Data storage among the Read Replicas


(Abhishek2271) #1

Hi Guys,

I am new to neo4j and really finding the graph platform interesting.
I went through the operation manual and details about clustering but I could not find how data is distributed among the read replicas.
It says in the manual that each read replica maintains a transaction log so I guess each read replica stores all data but does it make sense for all read replicas to hold all of the data? or am I understanding this wrong?


(Andrew Bowman) #2

There isn't sharding here, all nodes in the cluster (including read replicas) contain a copy of the entire graph. The goal of the read replicas is to further scale out read transactions by distributing the transactions among the available followers + read replica nodes.


(Abhishek2271) #3

Thanks a lot :slight_smile:
I guess that makes sense.
One another question, while handling a query when the application gives query to a Core Server. How does the system choose which core server to handover the query (Leader) to? How is the leader selected? Is leader same for every instance. In the manual, it says that a server is a leader for a particular instance so I was a bit confused on how is the leader selected for a particular instance.

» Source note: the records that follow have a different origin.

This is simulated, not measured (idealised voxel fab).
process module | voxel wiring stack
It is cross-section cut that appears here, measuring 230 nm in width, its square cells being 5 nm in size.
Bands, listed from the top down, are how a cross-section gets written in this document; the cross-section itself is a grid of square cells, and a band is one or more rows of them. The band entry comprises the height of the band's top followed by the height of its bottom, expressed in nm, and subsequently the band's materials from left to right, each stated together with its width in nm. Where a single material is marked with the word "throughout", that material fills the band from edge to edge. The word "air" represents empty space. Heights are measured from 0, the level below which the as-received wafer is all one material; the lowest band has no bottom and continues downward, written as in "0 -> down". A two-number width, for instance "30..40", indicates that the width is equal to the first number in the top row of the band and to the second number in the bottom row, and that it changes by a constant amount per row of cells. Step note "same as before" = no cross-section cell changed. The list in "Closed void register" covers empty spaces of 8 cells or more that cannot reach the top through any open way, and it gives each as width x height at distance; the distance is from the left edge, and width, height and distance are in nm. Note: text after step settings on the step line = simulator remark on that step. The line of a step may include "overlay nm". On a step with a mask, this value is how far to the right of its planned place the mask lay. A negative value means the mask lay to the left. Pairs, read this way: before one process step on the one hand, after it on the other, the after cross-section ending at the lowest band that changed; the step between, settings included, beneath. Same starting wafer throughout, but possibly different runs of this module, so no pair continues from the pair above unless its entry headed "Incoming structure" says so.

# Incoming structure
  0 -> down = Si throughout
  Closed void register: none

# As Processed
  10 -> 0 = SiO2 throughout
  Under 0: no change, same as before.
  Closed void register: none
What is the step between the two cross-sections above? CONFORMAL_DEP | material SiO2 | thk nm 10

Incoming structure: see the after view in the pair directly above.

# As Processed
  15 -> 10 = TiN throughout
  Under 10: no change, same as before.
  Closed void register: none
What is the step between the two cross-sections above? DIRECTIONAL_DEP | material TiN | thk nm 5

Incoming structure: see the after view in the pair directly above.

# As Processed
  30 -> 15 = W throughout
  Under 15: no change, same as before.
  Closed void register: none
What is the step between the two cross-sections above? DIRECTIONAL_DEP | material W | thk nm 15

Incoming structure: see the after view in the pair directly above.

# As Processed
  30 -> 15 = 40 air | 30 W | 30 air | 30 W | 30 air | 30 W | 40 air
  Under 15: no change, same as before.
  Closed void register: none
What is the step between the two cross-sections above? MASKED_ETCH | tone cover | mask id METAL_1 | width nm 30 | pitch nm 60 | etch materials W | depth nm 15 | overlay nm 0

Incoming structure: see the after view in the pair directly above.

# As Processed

Also does this mean that the transaction is distributed across the core members as well? I thought that the core members were there only for redundancy of data.


(Andrew Bowman) #4

You may want to review our causal clustering docs if you haven't already. A causal cluster only has a single leader at a time, as a result of an election among the core nodes of the cluster (this uses the raft protocol). The leader is the only node in the cluster allowed to process write queries. Transaction commits occur via the raft protocol, which propagates them across the cluster from the leader to the other nodes in the cluster.

The routing is only used when using the bolt+routing protocol, and routing decisions happen at the driver level on the client, not on the server. The server does provide the routing table to the client/driver on initial connection, and updates the driver with routing table changes, but each client driver handles the actual routing (here's the documentation, we'll be surfacing relevant parts of this to the causal clustering docs so it's more visible).

In the client code, if a transaction or session is explicitly set as a READ transaction it will be routed to one of the follower or read replica nodes, and this covers the horizontal scaling for reads. Otherwise (by default or explicitly set as a WRITE transaction) the query will be routed to the leader.

The core members participate in the raft protocol, receiving graph updates from the leader, and also participating in leader elections if the current leader goes offline or needs to step down. So core nodes are all capable of becoming the leader should they win a raft leader election. This can allow the cluster to gracefully handle a number of node/leader failures, allowing writes to continue if a quorum of core nodes is maintained, but only allowing reads in the event quorum is lost.


(Abhishek2271) #5

Thanks for clearing this. I was mainly confused because I thought the leader election happen for every query from client.
Thanks again for the answer.